An optimal gain can be evaluated by identifying an optimal forcing for a suitable norm of the resolvent $\boldsymbol {R}$. A positive symmetric linear operator $\boldsymbol {Q} \neq \boldsymbol {I}$, associated with the cylindrical coordinate system, can be used to define the inner product

(4.7)\begin{equation} \langle\boldsymbol{u},\boldsymbol{v}\rangle_{\boldsymbol{Q}}=\boldsymbol{u}^*\boldsymbol{Q}\boldsymbol{v} =\int_0^1 \int_0^{\varGamma} (u_r^*v_r+u_{\theta}^*v_{\theta}+u_z^*v_z)r \,{\rm d}r \,{\rm d}z, \end{equation}

where the asterisk denotes complex conjugate. The associated vector norm is defined by

(4.8)\begin{equation} \| \boldsymbol{u} \|_{\boldsymbol{Q}} =\sqrt{\boldsymbol{u}^*\boldsymbol{Z}^{T}\boldsymbol{Z}\boldsymbol{u}}=\| \boldsymbol{Z}\boldsymbol{u} \|_2, \end{equation}

where $\boldsymbol {Q}=\boldsymbol {Z}^{T}\boldsymbol {Z}$. Here, $\boldsymbol {Q}$ can be also used to define the following norm for the resolvent operator:

(4.9)\begin{equation} \| \boldsymbol{R} \|_{\boldsymbol{Q}}=\| \boldsymbol{Z}\boldsymbol{R}\boldsymbol{Z}^{{-}1} \|_2=\sigma_{1} (\boldsymbol{Z}\boldsymbol{R}\boldsymbol{Z}^{{-}1}), \end{equation}

where $\sigma _{1}$ denotes the largest singular value in the SVD (singular value decomposition). Note that finding the largest singular value of $\boldsymbol {ZRZ^{-1}}$ is equivalent to finding the largest eigenvalue of the eigenvalue problem (Cerqueira & Sipp Reference Cerqueira and Sipp2014)

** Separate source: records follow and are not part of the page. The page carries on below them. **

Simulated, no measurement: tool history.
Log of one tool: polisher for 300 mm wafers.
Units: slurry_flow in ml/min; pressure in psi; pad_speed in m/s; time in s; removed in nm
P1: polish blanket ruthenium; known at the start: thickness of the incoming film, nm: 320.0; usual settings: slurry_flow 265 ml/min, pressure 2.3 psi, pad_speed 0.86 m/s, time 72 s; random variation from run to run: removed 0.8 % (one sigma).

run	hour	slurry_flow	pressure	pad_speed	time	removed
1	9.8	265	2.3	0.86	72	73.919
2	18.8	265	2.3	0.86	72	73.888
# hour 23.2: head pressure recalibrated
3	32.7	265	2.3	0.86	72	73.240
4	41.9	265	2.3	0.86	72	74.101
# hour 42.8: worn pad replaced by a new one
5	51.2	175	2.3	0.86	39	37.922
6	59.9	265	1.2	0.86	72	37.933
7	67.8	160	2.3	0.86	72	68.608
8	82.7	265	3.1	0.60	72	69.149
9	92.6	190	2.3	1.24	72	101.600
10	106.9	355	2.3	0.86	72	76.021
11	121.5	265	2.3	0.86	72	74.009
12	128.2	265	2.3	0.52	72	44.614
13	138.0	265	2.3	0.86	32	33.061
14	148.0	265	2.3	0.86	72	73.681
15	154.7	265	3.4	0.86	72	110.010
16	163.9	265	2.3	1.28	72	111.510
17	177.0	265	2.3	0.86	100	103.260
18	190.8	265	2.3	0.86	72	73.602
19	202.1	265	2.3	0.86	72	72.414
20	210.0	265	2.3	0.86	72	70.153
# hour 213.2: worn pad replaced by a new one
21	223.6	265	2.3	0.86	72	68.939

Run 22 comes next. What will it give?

(4.10)\begin{equation} \boldsymbol{R}^*\boldsymbol{Q}\boldsymbol{R}\hat{\boldsymbol{f}}=\lambda\boldsymbol{Q}\hat{\boldsymbol{f}}, \end{equation}

where

(4.11)\begin{equation} G=\lambda=\sigma_{1}^2=\frac{\hat{\boldsymbol{u}}^*\boldsymbol{Q}\hat{\boldsymbol{u}}}{\hat{\boldsymbol{f}}^*\boldsymbol{Q}\hat{\boldsymbol{f}}}, \end{equation}

is interpreted as the optimal energy gain.

4.2. Optimal response: results

For a range of angular frequencies $\omega$ the eigenvalue problem (4.10) is solved numerically in MATLAB with the eigs() function. The resulting eigenvalue $G=\sigma _1^2$ from (4.11) is plotted in figure 3(a) as a function of the (real) angular frequency of the forcing. The optimal values $\sigma _{max}^2$ over all angular frequencies obtained for various values of $Re$ are compared in figure 3(b), with the case $\omega =0$ singled out. The optimal value of $G$ gain over all $\omega$ values, i.e. the optimal gain, is also listed in the table 2 together with the values obtained with different mesh resolutions.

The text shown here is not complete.